Caryn Horowitz | The Cultural Culinarian

I started planning my 21st birthday on Oct. 27, 2007, over a year before the day arrived this past Saturday. I know this because I created a new Sticky Note on my Mac dedicated to my birthday festivities. Overly organized? Sure. Thinking way too far in advance? Yes. But don't judge me (yet) -- there was a reason for it.

Since approximately Oct. 27, 2007, I've wanted to do a tasting menu for my 21st birthday. (For all of you haute cuisine newbies, a tasting menu is a multi-course meal of small portions of food. Chefs typically use tasting menus as a way to show off their skills.) If I was going to legally consume alcohol for the first time, I wanted to have the best beverages I could have with the best food I could afford.

Hence, the list. I needed a place to write down restaurant ideas and prices. I was working so far ahead of schedule because my top-four choices -- Manhattan legends Per Se, Le Bernardin, Masa and Jean Georges -- require reservations at least six months in advance. After pondering my list for several months, the affordability factor became too much of an issue; let's just say that the cheapest tasting menu with wine pairings out of these four restaurants costs more than I pay for textbooks each semester.

So, sadly, the tasting menu idea was out. But as I was doing all of my research on high-end dining (OK, now you can judge me), I noticed something. Several of the tasting menus I perused featured not just wine pairings by a sommelier, not even just cocktail pairings by a mixologist, but beer pairings.

You read correctly: beer and haute cuisine is the new culinary frontier. I'm not talking about beer and pizza. I'm not even talking about decent restaurants offering beers on its beverage list. I'm talking about top-rated chefs sitting down with brewers and slowly creating sophisticated beer pairings for their menus. This new trend, like every new movement that pops up in the food world, has been given a name: the craft beer movement.

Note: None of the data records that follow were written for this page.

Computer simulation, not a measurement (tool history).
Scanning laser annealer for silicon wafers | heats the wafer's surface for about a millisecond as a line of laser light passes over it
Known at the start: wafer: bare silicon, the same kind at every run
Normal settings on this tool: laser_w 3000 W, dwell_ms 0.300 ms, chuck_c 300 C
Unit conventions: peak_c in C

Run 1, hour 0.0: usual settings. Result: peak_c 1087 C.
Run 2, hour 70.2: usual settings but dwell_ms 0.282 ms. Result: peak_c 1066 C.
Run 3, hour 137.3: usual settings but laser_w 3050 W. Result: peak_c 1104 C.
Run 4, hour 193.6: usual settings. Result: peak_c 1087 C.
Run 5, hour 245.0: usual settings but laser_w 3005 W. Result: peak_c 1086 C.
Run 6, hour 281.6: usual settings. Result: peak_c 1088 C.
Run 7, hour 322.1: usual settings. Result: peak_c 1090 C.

Microbreweries are the main focus of the craft beer movement. Chefs and microbrewers can tinker with the flavor notes of a beer with relative ease, and microbrews tend to have more complex profiles than large-scale manufactured beer. When Wade Simpson was the chef de cuisine at Another Pointe in Tyme in Phoenix, Ariz., he cut the wine list in half to add microbrews. Every item offered on his menu featured a suggested beer pairing. Some chefs, such as French-born Jean Joho, are even supervising their own breweries. Joho's restaurant on Huntington Ave., Brasserie Jo, offers an extensive "Sélection de Bières" that features brews from Hop La, his microbrewery.

Boston is home to the bastion of the craft beer movement: the Boston Beer Company, which makes Samuel Adams. Boston Beer has sponsored a tasting menu event at the Annual Food and Wine Classic in Aspen, the Super Bowl of food shows since 2002 that has been prepared by such celebrity chefs as Todd English and David Burke. The company has found success in fine dining by marketing beer as comparable to wine, focusing on matching specific flavor notes in beer to fine food, similar to what a sommelier would do.

The craft beer movement just makes sense. Chefs are always looking for new flavor combinations, and beer offers caramelized and roasted profiles you cannot find with wine. It is also faster to experiment with beer than with wine; a microbrewer can add a different spice or play with the acidity of a beer in a fraction of the amount of time that it takes to do the same with wine.

Who knows ... maybe "bièrelier" is going to become a new sought after position in haute cuisine.